Jun
30
2016
--

Rescuing a crashed pt-online-schema-change with pt-archiver

crashed pt-online-schema-change

crashed pt-online-schema-changeThis article discusses how to salvage a crashed pt-online-schema-change by leveraging pt-archiver and executing queries to ensure that the data gets accurately migrated. I will show you how to continue the data copy process, and how to safely close out the pt-online-schema-change via manual operations such as RENAME TABLE and DROP TRIGGER commands. The normal process to recover from a crashed pt-online-schema-change is to drop the triggers on your original table and drop the new table created by the script. Then you would restart pt-online-schema-change. In this case, this wasn’t possible.

A customer recently needed to add a primary key column to a very busy table (with around 200 million rows). The table only had a unique key on one column (called our_id below). The customer had concerns about slave lag, and wanted to ensure there was little or no lag. This, as well as the fact that you can’t add a primary key as an online DDL in MySQL and Percona Server 5.6, meant the obvious answer was using pt-online-schema-change.
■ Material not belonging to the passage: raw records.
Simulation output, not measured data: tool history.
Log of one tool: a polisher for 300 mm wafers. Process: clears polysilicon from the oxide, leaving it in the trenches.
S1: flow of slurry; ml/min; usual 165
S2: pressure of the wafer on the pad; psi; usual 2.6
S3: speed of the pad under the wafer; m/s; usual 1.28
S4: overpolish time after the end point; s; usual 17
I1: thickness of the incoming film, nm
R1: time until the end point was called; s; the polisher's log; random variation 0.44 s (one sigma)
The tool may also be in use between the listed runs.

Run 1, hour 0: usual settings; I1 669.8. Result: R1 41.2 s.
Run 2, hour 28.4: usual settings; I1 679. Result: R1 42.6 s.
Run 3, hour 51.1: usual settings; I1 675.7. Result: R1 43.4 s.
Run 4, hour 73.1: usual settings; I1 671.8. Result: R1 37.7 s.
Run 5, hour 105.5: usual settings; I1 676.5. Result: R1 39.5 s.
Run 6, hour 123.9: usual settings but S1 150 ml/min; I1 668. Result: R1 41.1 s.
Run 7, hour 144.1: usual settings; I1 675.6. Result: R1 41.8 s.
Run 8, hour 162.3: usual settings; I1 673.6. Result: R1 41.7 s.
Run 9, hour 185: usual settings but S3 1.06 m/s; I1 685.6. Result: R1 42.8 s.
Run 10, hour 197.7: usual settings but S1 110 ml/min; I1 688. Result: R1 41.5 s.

Due to the sensitivity of their environment, they could only afford one short window for the initial metadata locks, and needed to manually do the drop swap that pt-online-schema-change normally does automatically. This is where no-drop-triggers and no-swap-tables come in. The triggers will theoretically run indefinitely to keep the new and old tables in sync once pt-online-schema-change is complete. We crafted the following command:

pt-online-schema-change
--execute
--alter-foreign-keys-method=auto
--max-load Threads-running=30
--critical-load Threads_running=55
--check-slave-lag mysql-slave1,mysql-slave2,mysql-slave3
--max?lag=10
--chunk-time=0.5
--set-vars=lock_timeout=1
--tries="create_triggers:10:2,drop_triggers:10:2"
--no-drop-new-table
--no-drop-triggers
--no-swap-tables
--chunk-index "our_id"
--alter "ADD newcol BIGINT(20) UNSIGNED NOT NULL AUTO_INCREMENT PRIMARY KEY FIRST"
D=website,t=largetable
--nocheck-plan

You can see some of the specifics of other flags and why we used them in the Percona Toolkit Manual.

Once we ran the command the customer got concerned, as their monitoring tools weren’t showing any work done (which is by design, pt-online-schema-change doesn’t want to hurt your running environment). The customer ran strace -p to verify it was working. This wasn’t a great choice as it crashed pt-online-schema-change.

At this point, we knew that the application (and management) would not allow us to take new metadata locks to create triggers on the table, as we had passed our metadata lock window.

So how do we recover?

First, let’s start with a clean slate. We issued the following commands to create a new table, where __largetable_new is the table created by pt-online-schema-change:

CREATE TABLE mynewlargetable LIKE __largetable_new;
RENAME TABLE __largetable_new TO __largetable_old, mynewlargetable TO __largetable_new;
DROP TABLE __largetable_old;

Now the triggers on the original table, largetable are updating the new empty table that has our new schema.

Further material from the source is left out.